Clarence Gideon Story
A Florida Burglary
A Bay County, Fla., lawman was waiting when Ira Strickland Jr. arrived to open his pool hall/beer joint at 8 a.m. on June 3, 1961.
Deputy Deull Pitts Jr. informed the proprietor that his business had been violated overnight. A burglar broke a window to get inside, then jimmied the coin boxes to the cigarette machine and jukebox.
The burglary would not have come as a surprise to Strickland. His business was located in Bay Harbor, a gritty crossroads near a paper mill at the seedy outskirts of Panama City, in the Florida panhandle.
Bay Harbor attracted lowlifes like moths to an illuminated beer sign, and these lost souls made up Strickland's shabby clientele of bums and boozers.
Strickland made a quick accounting and determined that roughly $65 in change, 12 beers, 12 Cokes and four fifths of cheap wine were missing. The booty amounted to maybe $100.
Deputy Pitts told Strickland that an eyewitness, Henry Cook, a 22-year-old greaser who lived nearby, had provided a detailed account.
A Panama City cop had cruised past the pool hall at 6 a.m. and noticed the front door open. The cop saw Cook standing nearby. Cook explained that he was outside the business at 5:30 a.m. after returning from a night of carousing in Apalachicola, 50 miles down the coast.

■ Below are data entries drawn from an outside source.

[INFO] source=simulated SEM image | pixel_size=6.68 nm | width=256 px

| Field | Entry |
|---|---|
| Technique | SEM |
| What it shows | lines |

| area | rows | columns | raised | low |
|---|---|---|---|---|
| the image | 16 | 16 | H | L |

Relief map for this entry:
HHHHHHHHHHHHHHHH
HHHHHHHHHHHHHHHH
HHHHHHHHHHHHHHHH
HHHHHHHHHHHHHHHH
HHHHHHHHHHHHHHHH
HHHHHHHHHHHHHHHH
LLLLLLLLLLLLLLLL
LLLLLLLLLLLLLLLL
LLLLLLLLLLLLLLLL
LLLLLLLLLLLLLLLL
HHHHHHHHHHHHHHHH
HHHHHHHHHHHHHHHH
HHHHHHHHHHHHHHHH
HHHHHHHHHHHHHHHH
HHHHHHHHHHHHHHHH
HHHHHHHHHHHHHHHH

Cook said he noticed movement inside the building and stepped back to watch furtively through the window. He said he saw a man walk out carrying a bottle of wine. The man's trouser pockets bulged with coins. Cook said the man went to a nearby pay phone, dialed and spoke, then got in a cab when it arrived a short time later.
The eyewitness told the cop he recognized the burglar: Clarence Earl Gideon, a gaunt, twitchy boozer who ran a poker game at the pool hall. Gideon lived nearby at the Bay Harbor Hotel, a $6-a-week flop.
Within a couple of hours police tracked Gideon to a tavern in downtown Panama City, where he was drinking on the barfly morning shift. His trousers were hanging low, weighted by exactly $25.28 in coins.
Cops figured they had their break-in culprit cold. They arrested him.
But from the moment he was accused, Gideon swore he was the wrong man. He said the coins in his pockets were from nickel-ante poker winnings, not from Strickland's machines.
Gideon vowed to fight the charges. Destitute, he asked that a lawyer be appointed to represent him, at taxpayer expense. At age 51, he was no stranger to courtrooms, and he knew enough about criminal law to understand that he was outmatched against a professional prosecutor.
But Judge Robert McCrary Jr. told him, "Mr. Gideon, I am sorry, but I cannot appoint counsel to represent you in this case. Under the laws of the State of Florida, the only time the court can appoint counsel to represent a defendant is when that person is charged with a capital offense. I am sorry, but I will have to deny your request to appoint counsel to defend you in this case."
Gideon countered, "The United States Supreme Court says I am entitled to be represented by counsel."
The judge's decision and Gideon's insistence of his innocence would help the lowly break-in—one of 949,600 reported in the United States in 1961—make legal history.